Tuesday, 22 June 2010

Edinburgh International Film Festival Saturday 19th & Sunday 20th Part 2

One film that really taps into the darkness and magic of Edinburgh is Scottish werewolf movie Outcast. A mysterious pair of Irish travellers, mother and son Mary and Fergal, settle into ghetto life on one of Edinburgh's less salubrious high-rise estates where Fergal catches the eye of ballsy local beauty Petronella (the excellent Hanna Stanbridge) and romance blossoms. But as night falls, something is tearing the locals to pieces and two menacing strangers (Ciaran McMenamin and James Nesbitt) are closing in on Mary and Fergal...

While it doesn't make a lick of sense, Outcast is a ferocious little horror movie, a dark adult fairy tale where the deep, dark woods the beast stalks is our modern urban wasteland. Professional leprechaun James Nesbitt is positively unhinged as the werewolf hunter who's hairier than the beastie he's after and newcomer Hanna Stanbridge is gorgeous and fiesty as the damsel who's perfectly able to save herself.

Based on a true story, Austria's The Robber is a breathless, kinetic crime thriller whose existentialist protagonist, a marathon running bank robber, seems to be in constant motion, propelled by fate, circumstances and his own single-minded compulsions, towards a doom that's both avoidable and inevitable. Andreas Lust is magnetic in the title role and the chemistry between him and love interest Franziska Weisz is palpable, hinting at redemption even as events close in on them.

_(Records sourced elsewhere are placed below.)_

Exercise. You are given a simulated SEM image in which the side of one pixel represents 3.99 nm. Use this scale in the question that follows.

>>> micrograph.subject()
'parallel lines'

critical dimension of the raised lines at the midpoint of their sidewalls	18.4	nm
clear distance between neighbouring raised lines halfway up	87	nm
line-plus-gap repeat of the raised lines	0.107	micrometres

Proving there's a reason why most underground filmmakers never make it overground, John Michael McCarthy's Cigarette Girl takes one good idea (it's the future and cigarettes are outlawed, available only in the dodgy pat of town where they change hands for $63 a pack) and a charismatic lead (fiesty Goth babe Cori Dials) and builds a film around them that is little more than an excuse to pour the statuesque Dials into "a corset that could stop a bullet or start a conversation" and have her run from one posing opportunity to another as she cleans up the mean streets of the near-future Memphis.

A triumph of bad acting, bad writing and lacklustre direction, the only possible reason for watching this movie is if you like to see tattooed, pistol-packing Goth chicks in pose in corsets and fetish heels.

Which is pretty much why I watched it too.